GENEVA — Opening its new session, the world’s foremost body for encouraging human rights got a dismal message: U.N. leaders saw a rise in hatred and retreat in progress globally.
“The human rights agenda is losing ground in many parts of the globe — but I am not losing hope,” U.N. Secretary-General António Guterres cautioned the U.N. Human Rights Council.
A case in point was China’s treatment of more than 1 million ethnic Uighurs in the remote, western Xinjiang Province.
Britain and Turkey, which has ties to the Uighurs’ language, culture and religion, raised concerns about the Chinese government’s massive campaign against its Muslim minority group. Activists and United Nations experts said the Uighurs were forcibly detained and indoctrinated.
Turkey’s Foreign Minister Mevlüt Çavuşoğlu called China’s actions “a great cause of shame for humanity.” He said his nation acknowledged China has a right to fight terrorists, but not in the name of a crackdown on citizens’ rights to choose religious and cultural identities.

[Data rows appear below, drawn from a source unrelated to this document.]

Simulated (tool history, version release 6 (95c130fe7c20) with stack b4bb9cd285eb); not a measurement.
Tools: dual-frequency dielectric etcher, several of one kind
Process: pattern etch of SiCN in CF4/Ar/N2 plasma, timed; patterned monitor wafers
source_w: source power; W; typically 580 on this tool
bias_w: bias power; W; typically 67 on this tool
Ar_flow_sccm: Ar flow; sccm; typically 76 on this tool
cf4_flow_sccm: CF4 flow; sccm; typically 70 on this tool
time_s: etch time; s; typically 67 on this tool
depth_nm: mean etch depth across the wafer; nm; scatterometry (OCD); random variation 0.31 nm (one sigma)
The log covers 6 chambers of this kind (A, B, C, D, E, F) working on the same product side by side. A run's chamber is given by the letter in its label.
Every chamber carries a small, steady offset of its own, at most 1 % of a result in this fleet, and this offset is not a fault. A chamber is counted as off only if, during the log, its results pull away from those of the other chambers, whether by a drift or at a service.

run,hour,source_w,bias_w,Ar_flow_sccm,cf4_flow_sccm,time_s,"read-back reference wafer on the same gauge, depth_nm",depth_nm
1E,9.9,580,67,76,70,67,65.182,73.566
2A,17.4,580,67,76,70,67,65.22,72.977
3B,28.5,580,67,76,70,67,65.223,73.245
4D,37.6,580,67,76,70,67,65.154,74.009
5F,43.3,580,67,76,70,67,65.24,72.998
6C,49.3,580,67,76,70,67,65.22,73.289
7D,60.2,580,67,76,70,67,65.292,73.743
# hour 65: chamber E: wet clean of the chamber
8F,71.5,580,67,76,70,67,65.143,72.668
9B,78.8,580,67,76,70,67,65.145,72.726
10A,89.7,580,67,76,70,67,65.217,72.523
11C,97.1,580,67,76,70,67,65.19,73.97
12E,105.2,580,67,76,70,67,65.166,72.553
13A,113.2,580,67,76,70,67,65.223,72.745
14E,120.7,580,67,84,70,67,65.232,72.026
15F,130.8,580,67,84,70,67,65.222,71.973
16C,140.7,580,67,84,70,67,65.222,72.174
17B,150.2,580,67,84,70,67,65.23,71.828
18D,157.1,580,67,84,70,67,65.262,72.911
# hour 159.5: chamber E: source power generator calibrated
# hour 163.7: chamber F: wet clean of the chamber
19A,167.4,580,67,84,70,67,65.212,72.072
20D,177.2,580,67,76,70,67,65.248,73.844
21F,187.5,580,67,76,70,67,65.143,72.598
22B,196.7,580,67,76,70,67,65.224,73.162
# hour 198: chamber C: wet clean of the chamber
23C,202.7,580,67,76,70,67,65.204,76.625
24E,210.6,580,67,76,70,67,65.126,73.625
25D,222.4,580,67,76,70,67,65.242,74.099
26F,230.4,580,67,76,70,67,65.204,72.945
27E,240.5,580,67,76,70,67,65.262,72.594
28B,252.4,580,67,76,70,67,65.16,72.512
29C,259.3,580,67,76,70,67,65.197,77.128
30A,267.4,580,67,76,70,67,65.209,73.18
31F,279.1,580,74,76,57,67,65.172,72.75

Britain’s Lord Ahmad of Wimbledon said on behalf of his government that it was “deeply concerned about the persecution” of Muslim Uighurs.
In August, China’s Foreign Ministry spokesman Lu Kang blamed allegations that Uighurs were sequestered in the equivalent of concentration camps on a smear campaign of “anti-China forces” and foreign media taking political aim at China’s standing. The allegations aired before the Geneva-based U.N. Committee on the Elimination of Racial Discrimination, or CERD.
The Human Rights Council’s session this month began with Guterres and U.N. human rights chief Michelle Bachelet warning of troubling trends yet powerful movements for human rights and social justice. With each broken norm, Guterres said, pillars of humanity were weakened.
“We are also seeing a groundswell of xenophobia, racism and intolerance – including rising anti-Semitism and anti-Muslim hatred,” he told the 47-nation council. “Hate speech is a menace to democratic values, social stability and peace. Indeed, hate is moving into the mainstream — in liberal democracies and authoritarian states alike.”
Bachelet, who became Chile’s first female president and served two terms from 2006 to 2010 and 2014 to 2018, warned that “in some countries, important human rights advances are being dismantled — for example, on the rights of women, of minorities and of indigenous peoples.”
Rights and climate
Bachelet emphasized the intersection of human rights and rising global temperatures, saying some nations “drag their feet on issues such as climate change, where action today can preserve the future for the children of our countries. This harms us all.”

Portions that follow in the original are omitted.